A large exhibition about Maria Lassnig has already been held in the Albertina in 2017, including drawings and watercolors. The Albertina possesses 64 paintings and more than 200 works on paper by the artist. Among its 250 items, the exhibition in Amsterdam included sculptures, sketches, collages and also animation films. The animation films will be shown in Vienna’s Filmmuseum cinema on the 17th and 24th of November and on the 1st of December.

The exhibition in Vienna focuses on the painterly work. There are 78 pictures on display in the show, in chronological order they illustrate the multifaceted artistic universe of Lassnig’s painting. 21 of them are from the Albertina’s inventory, 28 from the Lassnig foundation and the rest from 22 different lenders. Curator Antonia Hoerschelmann completed the exhibition with some paintings that were not part of the Amsterdam exhibition. For example, the large formated „Mother and Daughter“ from the Hans Schmid collection has not been shown in public for decades, and now it is on display in the Albertina.

The exhibition begins with a self portrait from 1945, and it ends with the poignant „Marked by Death“ from 2011, one of the last paintings completed by the artist. The visitor can trace the beginnings of Lassnig’s Body Awareness Art by examples from the 1950ies, virtually all of the key subjects in her art are represented in the exhibition: sexuality, woman’s role in society, the fight for self-determination, self-awareness, her mother.

Besides the different periods of her artistic work, the turning points in her life and the changing places of residence also come to light in the exhibition. Maria Lassnig was born on the 8th of September 1919 in Kappel am Krappfeld, Carinthia. From 1941 she studied painting at the Academy of Fine Arts Vienna, in Wilhelm Dachauer‘s master class. She had to leave the class because of her „degenerate“ (according to Nazi ideology) paintings in 1943. She eventually completed her studies in the classes of Ferdinand Andri and Herbert Boeckl. She had her first solo exhibition in 1948 in Klagenfurt, Carinthia.
In Vienna she was part of Monsignore Otto Mauer’s group. In 1951 and 1952 she traveled to Paris with Arnulf Rainer where she met André Breton, Yves Klein, Paul Celan and other artists and was influenced by Tachism and Informalism. In this period narrative elements increasingly became present in her body awareness paintings.

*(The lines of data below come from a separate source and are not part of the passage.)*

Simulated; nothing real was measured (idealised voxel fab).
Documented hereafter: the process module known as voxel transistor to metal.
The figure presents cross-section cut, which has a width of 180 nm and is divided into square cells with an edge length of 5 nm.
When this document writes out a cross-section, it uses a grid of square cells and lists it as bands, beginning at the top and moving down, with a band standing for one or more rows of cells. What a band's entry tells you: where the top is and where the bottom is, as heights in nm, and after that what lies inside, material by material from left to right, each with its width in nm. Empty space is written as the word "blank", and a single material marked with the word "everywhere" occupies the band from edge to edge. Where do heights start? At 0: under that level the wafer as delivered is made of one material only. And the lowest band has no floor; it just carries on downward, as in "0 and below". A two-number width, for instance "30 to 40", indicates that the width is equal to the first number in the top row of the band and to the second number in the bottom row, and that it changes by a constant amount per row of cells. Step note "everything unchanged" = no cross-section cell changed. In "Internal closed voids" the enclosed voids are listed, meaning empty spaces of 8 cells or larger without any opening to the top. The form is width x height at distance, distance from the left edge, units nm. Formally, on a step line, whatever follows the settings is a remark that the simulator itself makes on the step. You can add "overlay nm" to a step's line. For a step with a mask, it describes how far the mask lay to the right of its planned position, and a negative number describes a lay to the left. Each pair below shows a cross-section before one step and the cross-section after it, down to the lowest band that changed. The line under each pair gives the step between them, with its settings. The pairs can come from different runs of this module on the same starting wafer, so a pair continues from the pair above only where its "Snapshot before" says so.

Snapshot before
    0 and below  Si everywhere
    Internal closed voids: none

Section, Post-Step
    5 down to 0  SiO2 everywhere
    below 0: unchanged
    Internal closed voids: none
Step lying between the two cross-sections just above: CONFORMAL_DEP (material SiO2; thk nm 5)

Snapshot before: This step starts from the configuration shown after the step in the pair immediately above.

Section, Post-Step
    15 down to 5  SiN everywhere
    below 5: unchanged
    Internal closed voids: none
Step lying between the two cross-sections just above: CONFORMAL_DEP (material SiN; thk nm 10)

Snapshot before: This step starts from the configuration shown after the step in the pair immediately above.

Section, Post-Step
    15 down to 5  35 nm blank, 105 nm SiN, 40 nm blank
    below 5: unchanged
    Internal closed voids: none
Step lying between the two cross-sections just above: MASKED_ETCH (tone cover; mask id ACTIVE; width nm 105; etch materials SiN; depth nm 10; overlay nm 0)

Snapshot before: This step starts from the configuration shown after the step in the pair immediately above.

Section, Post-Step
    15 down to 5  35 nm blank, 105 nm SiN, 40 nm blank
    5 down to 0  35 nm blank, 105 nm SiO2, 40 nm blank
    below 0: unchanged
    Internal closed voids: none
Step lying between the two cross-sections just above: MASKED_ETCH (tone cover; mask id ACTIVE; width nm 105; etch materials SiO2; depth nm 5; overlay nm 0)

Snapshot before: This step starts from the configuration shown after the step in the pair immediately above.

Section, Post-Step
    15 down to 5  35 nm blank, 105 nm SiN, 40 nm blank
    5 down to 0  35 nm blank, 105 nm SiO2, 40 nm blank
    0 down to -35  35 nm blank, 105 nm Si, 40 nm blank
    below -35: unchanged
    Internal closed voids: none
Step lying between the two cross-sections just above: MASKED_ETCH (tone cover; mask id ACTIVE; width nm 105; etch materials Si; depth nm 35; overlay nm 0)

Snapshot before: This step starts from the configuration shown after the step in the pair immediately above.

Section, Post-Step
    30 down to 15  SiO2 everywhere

In her -as she described it- „two-stage“ painting process she begins with the experience of her body and then she also reacts to global problems and political events she is concerned with. In the painting „Atomic Mothers“ of 1984, she shows two women with atomic bombs on their laps.

In 1968 she moved to New York where she gained recognition with her animation films. She remained there until she was appointed as a professor to the Academy of Applied Arts in Vienna in 1980.
Together with VALIE EXPORT, she represented Austria at the Venice Biennale in 1980. In 1982 and 1997 she was invited to documenta in Kassel. In 1988 Maria Lassnig was awarded the Great Austrian State Prize, several other awards followed, among others the Golden Lion for her lifetime achievement at the Biennale in 2013.

Every period in her work has an aesthetic of its own, but one of the invariables is Lassnig as her own model, her face is present is many of her pictures. She molds her face in many different ways, merging it with machines or even with a cheese grater. Lassnig oscillates between figuration and fantasy, animals impersonate feelings, and human body parts become redoubled or overemphasized.

As her age advanced, painting large formats became increasingly difficult for Maria Lassnig, however even in the last years of her life she kept producing exceptional paintings.

The exhibition remains open until December 1, 2019.